You just received a new build. The developer says they fixed a critical bug and made a small change to the search feature. Do you run the entire regression suite? Of course not — that would take hours. Instead, you run a sanity test. Sanity testing is a subset of regression testing that verifies whether a specific bug fix or new feature works as expected, without testing the entire application.
Sanity Testing in Simple Terms
After a developer fixes a bug or adds a small feature, you don't re-test the entire application. Instead, you do a focused sanity check on just that change and the areas immediately around it.
Example: A developer fixes a bug where the "Forgot Password" email wasn't sending. Sanity testing would verify: 1. The email sends correctly now 2. The reset link in the email works 3. Password can be changed via the link 4. Login works with the new password
You wouldn't test unrelated features like search or checkout.
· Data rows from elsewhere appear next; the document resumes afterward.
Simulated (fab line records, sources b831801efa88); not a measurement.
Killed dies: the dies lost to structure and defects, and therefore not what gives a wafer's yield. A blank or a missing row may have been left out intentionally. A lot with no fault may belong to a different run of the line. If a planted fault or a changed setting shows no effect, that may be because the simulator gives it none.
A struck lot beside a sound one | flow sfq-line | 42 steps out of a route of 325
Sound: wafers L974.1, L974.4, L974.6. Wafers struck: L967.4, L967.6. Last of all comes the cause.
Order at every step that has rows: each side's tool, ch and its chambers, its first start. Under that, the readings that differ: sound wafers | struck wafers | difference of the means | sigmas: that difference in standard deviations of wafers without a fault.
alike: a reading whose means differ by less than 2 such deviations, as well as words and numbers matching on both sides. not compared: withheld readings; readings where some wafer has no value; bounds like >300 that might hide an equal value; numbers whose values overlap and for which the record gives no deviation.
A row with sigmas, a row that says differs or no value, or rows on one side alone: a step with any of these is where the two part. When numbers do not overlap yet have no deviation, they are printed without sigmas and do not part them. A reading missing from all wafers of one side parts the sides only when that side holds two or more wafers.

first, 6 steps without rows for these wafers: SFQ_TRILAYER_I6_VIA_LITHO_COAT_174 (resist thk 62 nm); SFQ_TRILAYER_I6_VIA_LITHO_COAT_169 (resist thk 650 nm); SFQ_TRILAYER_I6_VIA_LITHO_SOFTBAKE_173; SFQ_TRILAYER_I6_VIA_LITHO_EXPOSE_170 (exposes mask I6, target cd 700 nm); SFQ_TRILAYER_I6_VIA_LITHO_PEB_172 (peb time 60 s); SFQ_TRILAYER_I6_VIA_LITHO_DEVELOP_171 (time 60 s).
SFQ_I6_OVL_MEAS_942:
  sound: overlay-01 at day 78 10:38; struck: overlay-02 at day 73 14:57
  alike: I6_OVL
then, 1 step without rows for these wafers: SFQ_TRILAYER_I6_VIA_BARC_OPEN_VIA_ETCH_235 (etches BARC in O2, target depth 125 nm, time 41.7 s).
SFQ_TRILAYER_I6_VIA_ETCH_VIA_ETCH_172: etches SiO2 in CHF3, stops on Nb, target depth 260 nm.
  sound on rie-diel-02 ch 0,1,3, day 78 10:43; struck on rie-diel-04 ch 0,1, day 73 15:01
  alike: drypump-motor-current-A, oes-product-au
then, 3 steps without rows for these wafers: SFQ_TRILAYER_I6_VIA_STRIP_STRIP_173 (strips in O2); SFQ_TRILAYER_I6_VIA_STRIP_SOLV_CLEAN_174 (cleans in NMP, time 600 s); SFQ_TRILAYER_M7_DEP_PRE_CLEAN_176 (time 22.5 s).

Sanity vs Smoke vs Regression Testing
| Aspect | Smoke | Sanity | Regression | |--------|-------|--------|------------| | Scope | Entire build | Specific fix/feature | Full test suite | | Depth | Shallow | Moderate | Deep | | When | New build | After bug fix | Before release | | Time | 5-15 min | 15-60 min | Hours to days | | Goal | Build stability | Fix verification | No regressions |
When to Perform Sanity Testing
- After a developer marks a bug as fixed
- After a minor feature update or configuration change
- When time is limited and full regression isn't feasible
- During hotfix deployments
- After environment-specific fixes
Best Practices
- Focus on the change — test the fix and its immediate neighbors
- Document what you tested — even a brief note helps
- Include boundary conditions — don't just test the happy path
- Know when to escalate — if sanity reveals more issues, trigger full regression testing
- Use [test cases](/resources/test-case-template) as a reference, but don't follow them rigidly
Sanity Testing is a Skill
Good sanity testing requires judgment. You need to understand the code change well enough to know what might break around it. This comes with experience and domain knowledge. It's one of the skills that separates a good QA engineer from a great one.